I started this trailer story on another thread. I don't know how to link the two together so the title
of the other thread is; Can anyone identify this trailer, sort of Trillium
I am hoping a moderator can put the link in.
I started last fall
by buying what I was positive was a trillium
trailer although it was registered as a Triple E. Year 1969. This registration
(title) was and still is wrong. I will be having it changed by ICBC this summer after I have finished the rebuild. Since the purchase I have seen the original brochure for the Trailer and talked with Tom at Trillium
USA and now know for sure is a Trillium Sportsman manufactured mid 70s and made for a tobacco company. (they ordered 1/2 dozen or so for hauling event advertising) Trillium tried selling them but they were way ahead of the marketplace and the public didn't want them so were discontinued. I guess apart from motorcycles not to many atv's in the mid 70s.
I needed a trailer to haul my fly fishing pontoon boat to the little lakes around here and to store it when not using, so the back doors really appealed to Deb and I. The floor plan I had drafted on my board so my gal could see what I wanted to do the interior of the trailer after gutting the contents and removing existing interior. I have attached the picture of the plan.
I do not have to many good shots of the original interior or exterior that I started with but lots of good pics on the original; what the heck is it thread.
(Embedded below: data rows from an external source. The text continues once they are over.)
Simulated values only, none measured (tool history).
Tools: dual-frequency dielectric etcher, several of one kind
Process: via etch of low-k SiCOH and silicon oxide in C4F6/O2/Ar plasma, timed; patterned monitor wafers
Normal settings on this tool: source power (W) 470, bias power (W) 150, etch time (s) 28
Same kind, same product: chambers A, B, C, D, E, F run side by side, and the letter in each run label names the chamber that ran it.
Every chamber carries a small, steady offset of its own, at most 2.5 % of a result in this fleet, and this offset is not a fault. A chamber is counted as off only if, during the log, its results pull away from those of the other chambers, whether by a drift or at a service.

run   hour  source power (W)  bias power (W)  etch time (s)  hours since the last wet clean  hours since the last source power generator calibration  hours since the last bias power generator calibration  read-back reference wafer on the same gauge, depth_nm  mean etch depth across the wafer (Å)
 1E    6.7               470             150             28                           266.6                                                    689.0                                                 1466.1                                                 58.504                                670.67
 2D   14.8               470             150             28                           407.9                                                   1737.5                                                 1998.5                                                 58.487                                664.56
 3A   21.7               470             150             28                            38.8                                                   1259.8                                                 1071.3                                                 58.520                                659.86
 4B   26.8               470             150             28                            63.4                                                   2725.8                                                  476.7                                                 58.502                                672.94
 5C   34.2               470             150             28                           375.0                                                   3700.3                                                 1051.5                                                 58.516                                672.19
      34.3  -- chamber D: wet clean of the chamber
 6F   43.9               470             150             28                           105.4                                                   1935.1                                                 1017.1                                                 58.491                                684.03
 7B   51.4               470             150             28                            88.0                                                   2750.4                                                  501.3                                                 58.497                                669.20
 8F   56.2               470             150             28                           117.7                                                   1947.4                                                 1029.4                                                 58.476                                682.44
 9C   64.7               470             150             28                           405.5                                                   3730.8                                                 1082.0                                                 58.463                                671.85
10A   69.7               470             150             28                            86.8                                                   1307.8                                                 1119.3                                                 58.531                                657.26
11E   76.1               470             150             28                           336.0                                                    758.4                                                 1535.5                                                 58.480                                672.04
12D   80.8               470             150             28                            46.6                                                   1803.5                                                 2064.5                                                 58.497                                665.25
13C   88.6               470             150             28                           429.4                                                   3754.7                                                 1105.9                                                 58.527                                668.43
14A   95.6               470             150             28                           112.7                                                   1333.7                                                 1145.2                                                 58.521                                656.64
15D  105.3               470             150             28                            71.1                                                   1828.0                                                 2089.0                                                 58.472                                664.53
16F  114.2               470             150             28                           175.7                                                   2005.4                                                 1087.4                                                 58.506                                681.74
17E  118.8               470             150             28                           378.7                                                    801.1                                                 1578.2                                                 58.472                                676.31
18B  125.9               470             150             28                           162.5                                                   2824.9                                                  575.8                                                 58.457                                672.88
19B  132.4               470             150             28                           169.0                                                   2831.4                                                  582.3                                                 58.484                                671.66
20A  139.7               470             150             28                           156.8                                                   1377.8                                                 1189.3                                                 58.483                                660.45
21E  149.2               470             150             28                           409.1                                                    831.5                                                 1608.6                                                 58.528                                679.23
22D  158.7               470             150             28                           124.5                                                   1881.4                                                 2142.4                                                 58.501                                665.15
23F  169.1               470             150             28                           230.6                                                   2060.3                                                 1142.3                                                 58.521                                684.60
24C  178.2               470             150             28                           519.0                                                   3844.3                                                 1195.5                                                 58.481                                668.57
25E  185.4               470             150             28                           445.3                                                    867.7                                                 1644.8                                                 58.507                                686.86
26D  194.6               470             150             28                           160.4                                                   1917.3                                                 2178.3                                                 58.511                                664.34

I spent 2 days removing the interior and saving all the appliances and misc stuff. I only took plywood (most was 3/4 inch fir) to the dump and it weighed in at 550 lbs. I thought the trailer weighed to much so after removing the interior I took it over a government weigh scale and it weighed in at 1298 lbs. The plywood and backing was all glued in and every piece had multipule fasteners and it was a real struggle to remove! had to zip disc quite a few pieces to toothpicks to remove. I then had a clean slate to work with. After removing everything I scrapped all the glue residue off the ceiling and walls. Was a terrible job but used a red devil scraper which i sharpened frequently. I then removed the lino that was glued to the floor, as the glue never set it removed with ease and the glue wiped up with thinner and rags. The first thing I wanted to do was reset the doors and reseal before winter so set out removing them and replacing all the backing for them. The side door had 3/4 in x 2 inch backing strips that had just about completely rotted out and the door screws where nothing but pins with heads they had just disintegrated. The door was in good shape. so just put in new backing plywood (marine grade 11 ply) and new buytl tape and reset with plated screws.
The rear doors turned out to be a lot more of a challenge. The rear rough opening is fiberglass outer then 3/4" plywood glued to a 2 inch square steel frame which is welded to the frame. the 2 inch plywood strips where glued to the steel then the fiberglass glued to the plywood the the door mounted. The problem was the plywood was rotten at the bottom and up about 2 feet on each side so had to dig all the rot out then remove old plywood and what was left of the disintegrated fasteners thank god for Zip discs!! pictures attached show what i was digging out and the steel frame and how it was constructed. We now have the doors all set back in with new seals and they work like a charm. I am looking for a new bargman l400 door handle for rear door, the one there has no tumbler in it.
The pictures show how I attached new rear door backing strips to steel frame and fiberglass outer. the glue I used was polyurethane construction glue. The paint
on the steel is Por15 rust paint
Must go for now it might be getting a little long winded. Will post laying out interior and witness line soon.